This is just a glimpse of what the Papers Past digital library has to offer. Such magnificent functionality does not come cheap. For example, a huge amount of metadata is involved. Normally, storage requirements for the source documents vastly outstrip those needed for the accompanying metadata. Here, however, this is reversed: for every gigabyte of text extracted by the OCR process, three times as much space is consumed by the coordinate information—metadata. In fact, the 1 MB of metadata required for a page exceeds the 0.75 MB required even for the scanned page image, let alone for the text extracted from it.

Realistic books

Section 1.2 describes how it took centuries for the written word to progress from papyrus scrolls to the book form that we use today. The book was a revolutionary development that changed the way people read written information; it is arguably one of the most important inventions in the history of thought. Consequently, it is perplexing that the scroll bar, reminiscent of long-obsolete technology, has dominated our computer interfaces for the past three decades.

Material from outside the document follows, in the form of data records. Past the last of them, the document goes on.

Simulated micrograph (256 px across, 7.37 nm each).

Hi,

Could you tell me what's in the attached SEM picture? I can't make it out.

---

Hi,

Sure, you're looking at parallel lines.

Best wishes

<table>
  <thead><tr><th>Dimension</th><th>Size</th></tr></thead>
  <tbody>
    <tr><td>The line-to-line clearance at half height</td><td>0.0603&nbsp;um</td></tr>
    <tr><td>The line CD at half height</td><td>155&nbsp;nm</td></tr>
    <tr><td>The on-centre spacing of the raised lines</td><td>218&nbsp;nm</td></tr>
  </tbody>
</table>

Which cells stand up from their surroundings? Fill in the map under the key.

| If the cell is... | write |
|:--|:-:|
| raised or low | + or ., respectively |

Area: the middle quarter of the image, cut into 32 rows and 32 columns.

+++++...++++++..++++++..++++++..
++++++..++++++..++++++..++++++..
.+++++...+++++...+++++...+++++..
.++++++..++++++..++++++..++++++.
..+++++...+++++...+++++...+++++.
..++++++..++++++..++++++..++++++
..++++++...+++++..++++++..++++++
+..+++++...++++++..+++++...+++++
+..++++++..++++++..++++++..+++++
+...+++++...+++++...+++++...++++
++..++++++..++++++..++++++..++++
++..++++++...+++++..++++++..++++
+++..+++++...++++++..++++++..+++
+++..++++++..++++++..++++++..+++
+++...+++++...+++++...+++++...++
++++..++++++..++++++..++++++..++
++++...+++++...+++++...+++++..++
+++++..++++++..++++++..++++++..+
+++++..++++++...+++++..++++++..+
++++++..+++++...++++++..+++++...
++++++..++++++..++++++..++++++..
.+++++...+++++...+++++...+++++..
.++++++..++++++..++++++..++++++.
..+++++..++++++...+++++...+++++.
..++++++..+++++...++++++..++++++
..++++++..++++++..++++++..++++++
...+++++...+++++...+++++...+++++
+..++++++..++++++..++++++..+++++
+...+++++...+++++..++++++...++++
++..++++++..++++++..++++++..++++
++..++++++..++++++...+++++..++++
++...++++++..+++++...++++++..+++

The book is coming back. Figure 3.5 shows an interface that much more closely resembles physical documents than the representations in earlier figures. Because it works in a standard Web browser, it can be widely deployed. Readers use a mouse to grasp the paper and sweep out the path of that point to turn the page. There is complete freedom to move the page within the constraints imposed by not moving it to a point that would tear physical paper, and the visual details follow instantly. Although the model does not look completely realistic in static pictures, it is effective in practice because it is dynamically reactive.

Readers grasp the page anywhere along the top, right, or bottom edge—usually, but not necessarily, at a corner—by pointing their mouse there and depressing and holding down the mouse button. As they move the mouse, the page follows. If they release the button, the page either floats back to its original position or floats down to the turned position. Readers who use a touch panel instead of a mouse gain an even better sense of control.

Realistic books typically have a cover (Figure 3.5a), title page, table of contents (Figure 3.5b), and the main text (Figures 3.5c and d). Sections begin on a new page and are split into pages. Contents entries are hyperlinked, so that clicking them opens the book to that topic. Colored tabs protruding from the page edges mark topics, sections, or pages containing illustrations (these things are switchable). The reader turns pages by using the mouse or simply by clicking to turn them automatically. When the book is open, the cover’s inside border is visible, and the reader can click this to close the book in either direction.

The presentation in Figure 3.5a was generated by the same digital library system used for Figure 3.1. Any book in the Humanity Development Library can be displayed in this way; the software converts it on the fly from the HTML representation.

Figure 3.5: Browsing through a realistic book: Farming Snails I: (a) opening the front cover; (b) contents; (c, d) turning some pages.

This serves to underscore the fact that digital libraries can change the entire look and feel of all documents in a collection at the touch of a button—or, as in this case, a single menu selection on a Preferences page.